According to Imre Speizer, Research Analyst at Westpac, the NZD/AUD cross has sustained its break below key support at 0.9280, that break signalling a move to 0.8800 during the next few months.
“This week, lower dairy prices should help the trend continue, and there’s even a case for the RBNZ to sound more dovish.”
“This week’s Australian data calendar goes quiet, but we hear quite a bit from the RBA: Mar meeting minutes (Tue) and speeches by Ellis and Debelle.”

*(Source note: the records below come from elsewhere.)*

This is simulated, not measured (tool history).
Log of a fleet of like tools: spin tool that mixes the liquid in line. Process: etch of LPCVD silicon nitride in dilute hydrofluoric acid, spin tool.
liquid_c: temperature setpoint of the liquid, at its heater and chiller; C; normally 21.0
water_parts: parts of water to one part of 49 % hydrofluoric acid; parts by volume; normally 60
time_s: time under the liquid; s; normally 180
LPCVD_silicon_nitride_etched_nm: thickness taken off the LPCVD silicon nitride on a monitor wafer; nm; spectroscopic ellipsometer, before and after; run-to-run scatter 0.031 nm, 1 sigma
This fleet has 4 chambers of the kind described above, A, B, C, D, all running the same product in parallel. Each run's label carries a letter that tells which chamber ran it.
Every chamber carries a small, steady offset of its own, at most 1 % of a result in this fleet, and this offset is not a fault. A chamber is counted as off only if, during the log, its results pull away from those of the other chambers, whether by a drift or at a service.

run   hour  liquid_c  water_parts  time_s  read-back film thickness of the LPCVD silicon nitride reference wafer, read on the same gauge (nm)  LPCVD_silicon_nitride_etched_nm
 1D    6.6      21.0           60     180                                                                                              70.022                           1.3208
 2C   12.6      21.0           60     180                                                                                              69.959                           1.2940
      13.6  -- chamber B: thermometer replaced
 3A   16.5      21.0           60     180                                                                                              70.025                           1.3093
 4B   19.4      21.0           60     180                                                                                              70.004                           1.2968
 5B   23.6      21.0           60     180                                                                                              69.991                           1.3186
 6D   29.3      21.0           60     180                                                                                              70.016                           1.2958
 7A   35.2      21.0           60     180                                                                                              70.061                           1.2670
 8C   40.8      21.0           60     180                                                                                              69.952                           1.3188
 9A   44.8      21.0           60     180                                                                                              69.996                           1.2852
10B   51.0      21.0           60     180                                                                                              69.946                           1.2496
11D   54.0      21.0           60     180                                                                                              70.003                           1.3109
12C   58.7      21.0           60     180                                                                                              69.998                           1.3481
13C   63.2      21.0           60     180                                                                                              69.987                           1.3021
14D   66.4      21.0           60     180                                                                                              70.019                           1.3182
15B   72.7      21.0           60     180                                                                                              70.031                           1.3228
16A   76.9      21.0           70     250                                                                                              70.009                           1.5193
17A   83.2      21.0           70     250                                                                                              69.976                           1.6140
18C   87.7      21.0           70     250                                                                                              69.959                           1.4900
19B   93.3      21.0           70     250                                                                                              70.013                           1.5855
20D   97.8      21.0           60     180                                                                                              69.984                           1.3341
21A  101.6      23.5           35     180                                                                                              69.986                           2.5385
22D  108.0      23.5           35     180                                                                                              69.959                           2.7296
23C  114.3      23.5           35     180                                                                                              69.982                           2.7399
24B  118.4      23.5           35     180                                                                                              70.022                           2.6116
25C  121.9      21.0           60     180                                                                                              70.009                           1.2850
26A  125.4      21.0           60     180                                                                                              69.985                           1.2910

“The AUD has been subject to mixed news lately: the latest setback being Australia’s Feb employment data, which included a 13 month high for the unemployment rate, another month of sub-1% y/y jobs growth, and soft hours worked. The interest rate market’s flirtation with a Q4 rate hike is (rightly) fizzling out. But against that, iron ore has rebounded above $90/tonne just 8 weeks before the budget and global risk sentiment remains elevated.”
“3 months: NZD/AUD is starting to reflect the outperformance of AU commodities as well as better AU economic data ahead. We target the 0.8800 area multi-month, which coincidentally is close to fair value according to our model which captures interest rates, commodities, and risk sentiment. The cross is now only 4% overvalued, compared to 9% late last year.”